Questions Dog Palo Alto in Ugly Quarter

Bluelocksecure

By: Mary Jander


Palo Alto Networks (NYSE: PANW) had no sooner delivered its quarterly earnings results on February 24 than its share price nosedived in after-hours trading — and kept dropping to close today at $196.96 (-$40.37 -17.0%). But the reasons for the battering remain in question. While the company is charging hard to meet enterprise demand for network and security combinations, management hasn’t satisfied inquiring analysts.

On the face of it, the earnings look good: Fiscal second quarter 2020 revenue grew 15% to $816.7 million. Non-GAAP net income was $120.3 million, or $1.19 per diluted share.

But those earnings were down substantially from last year’s second-quarter figures, when non-GAAP net income was $147.0 million, or $1.51 per diluted share. Also, Palo Alto missed its guidance of $838 million to $848 million. And while subscription and support revenues grew 30% year-over-year to $570.2 million, revenues from the vendor’s stock-in-trade firewalls dipped 9% from last year’s quarter, to $246.5 million.

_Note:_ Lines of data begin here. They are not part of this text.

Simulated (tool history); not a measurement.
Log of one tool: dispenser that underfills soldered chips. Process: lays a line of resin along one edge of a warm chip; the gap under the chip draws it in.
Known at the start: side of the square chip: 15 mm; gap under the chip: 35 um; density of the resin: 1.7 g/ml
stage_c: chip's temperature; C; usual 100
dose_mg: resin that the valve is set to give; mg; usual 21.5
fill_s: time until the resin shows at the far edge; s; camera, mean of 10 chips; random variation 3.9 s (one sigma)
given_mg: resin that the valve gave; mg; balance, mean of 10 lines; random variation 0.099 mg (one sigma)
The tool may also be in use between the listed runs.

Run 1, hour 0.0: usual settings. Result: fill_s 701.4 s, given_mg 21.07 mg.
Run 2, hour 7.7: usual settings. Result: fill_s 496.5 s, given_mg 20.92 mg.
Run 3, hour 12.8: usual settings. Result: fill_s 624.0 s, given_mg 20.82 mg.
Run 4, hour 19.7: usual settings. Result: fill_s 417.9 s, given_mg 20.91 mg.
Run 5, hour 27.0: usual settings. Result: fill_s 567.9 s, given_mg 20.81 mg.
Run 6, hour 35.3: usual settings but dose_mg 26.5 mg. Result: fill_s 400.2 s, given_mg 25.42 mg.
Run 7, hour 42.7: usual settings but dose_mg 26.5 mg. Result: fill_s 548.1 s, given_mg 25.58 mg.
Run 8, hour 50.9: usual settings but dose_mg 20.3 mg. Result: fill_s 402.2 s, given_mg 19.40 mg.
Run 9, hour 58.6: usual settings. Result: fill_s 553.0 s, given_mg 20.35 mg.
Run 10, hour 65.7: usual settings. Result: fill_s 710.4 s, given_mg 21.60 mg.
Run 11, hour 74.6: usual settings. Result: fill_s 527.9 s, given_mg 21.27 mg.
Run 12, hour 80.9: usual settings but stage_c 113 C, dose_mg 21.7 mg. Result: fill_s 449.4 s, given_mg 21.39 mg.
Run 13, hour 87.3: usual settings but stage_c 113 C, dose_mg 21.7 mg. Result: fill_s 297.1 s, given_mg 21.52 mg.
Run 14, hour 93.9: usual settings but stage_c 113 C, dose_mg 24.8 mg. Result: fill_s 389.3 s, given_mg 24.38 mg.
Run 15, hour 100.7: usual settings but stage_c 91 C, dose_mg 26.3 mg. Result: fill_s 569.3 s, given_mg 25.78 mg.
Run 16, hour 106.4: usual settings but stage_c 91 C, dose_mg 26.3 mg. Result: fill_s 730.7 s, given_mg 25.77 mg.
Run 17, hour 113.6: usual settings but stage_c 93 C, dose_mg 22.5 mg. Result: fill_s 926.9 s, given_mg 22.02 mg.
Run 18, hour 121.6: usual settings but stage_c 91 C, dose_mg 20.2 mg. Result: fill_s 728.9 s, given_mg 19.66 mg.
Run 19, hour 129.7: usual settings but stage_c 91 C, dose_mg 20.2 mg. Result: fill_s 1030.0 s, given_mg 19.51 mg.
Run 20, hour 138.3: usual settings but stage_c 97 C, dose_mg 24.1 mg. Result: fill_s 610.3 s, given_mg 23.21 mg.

A Move Away from Firewalls

“Am I disappointed with what happened with our product revenues? Yes,” admitted CEO Nikesh Arora on last night’s conference call. He said the company’s mistake six months ago was to instruct salespeople to focus on Palo Alto’s next-generation security offerings instead of its firewalls. The sales force complied, and firewalls took a back seat to Cortex, Palo Alto’s security analytics and orchestration software, and Prisma, a cloud-enabled security suite.

Management says the company’s working hard to correct the droop in product sales. By the end of fiscal 2020, product revenue should improve, but it won’t meet initial profit expectations until fiscal 2021.

Analysts don’t accept this entirely. They seem to think Palo Alto, which added software defined wide area networking (SD-WAN) to its products in December 2019, fell behind rival Fortinet, which in November 2019 was already crediting SD-WAN for raising its firewall revenue 21% year-over-year.

“It's just hard to believe that there's not competitive activities there,” one analyst said during last night’s call. How could Fortinet show double-digit revenue while Palo Alto’s down 9%?

Here’s part of how Nikesah Arora answered that question: “Fortinet has different revenue than we do…. They operate in different segments, we operate in different segments. They didn't see strength in SD-WAN. They didn't see strength in the low end market where we compete for price.”

But at an investor briefing at the RSA conference in San Francisco today, Palo Alto execs maintained that their company tends to lose channel sales at the lower end of the spectrum to Fortinet. The reasons? Fortinet is priced lower and does not have as many security features as Palo Alto does.

Questions about Service Providers

At RSA today, Palo Alto execs also fielded questions about how they’re marketing their security wares. Why not target service providers more with next-generation hardware? This seems important, in part due to the rise of SD-WAN managed services.

To which Lee Klarich, EVP and chief product officer responded: “You’re right. We haven’t had as much success [with service providers] quite frankly as we could and we can.” The company is working to change that, he said.

Then there’s the matter of guidance. “Palo Alto had trouble establishing and then hitting targets,” grumbled one analyst last night. To which CEO Arora once again said the sales force mission was misguided and has been corrected.

Despite analyst criticisms, Palo Alto seems intent on pursuing the market trends in digital transformation. Through a number of acquisitions, including the $150 million purchase of Aporeto last November, the vendor is incorporating workload fingerprinting, AI and machine learning, containerization, and a range of other innovations into its products and services.

Most importantly, Palo Alto is focused on unifying SD-WAN and security, which enterprises have demanded since the onset of the current move to cloud networking.

Whether Palo Alto was too slow on the SD-WAN uptake, wasn’t focused on the most lucrative market segments, or simply can’t produce reasonable financial guidance may not matter; market results will be the final word. In the meantime, this company has many strengths to leverage, and rationalizing its failings isn’t helping.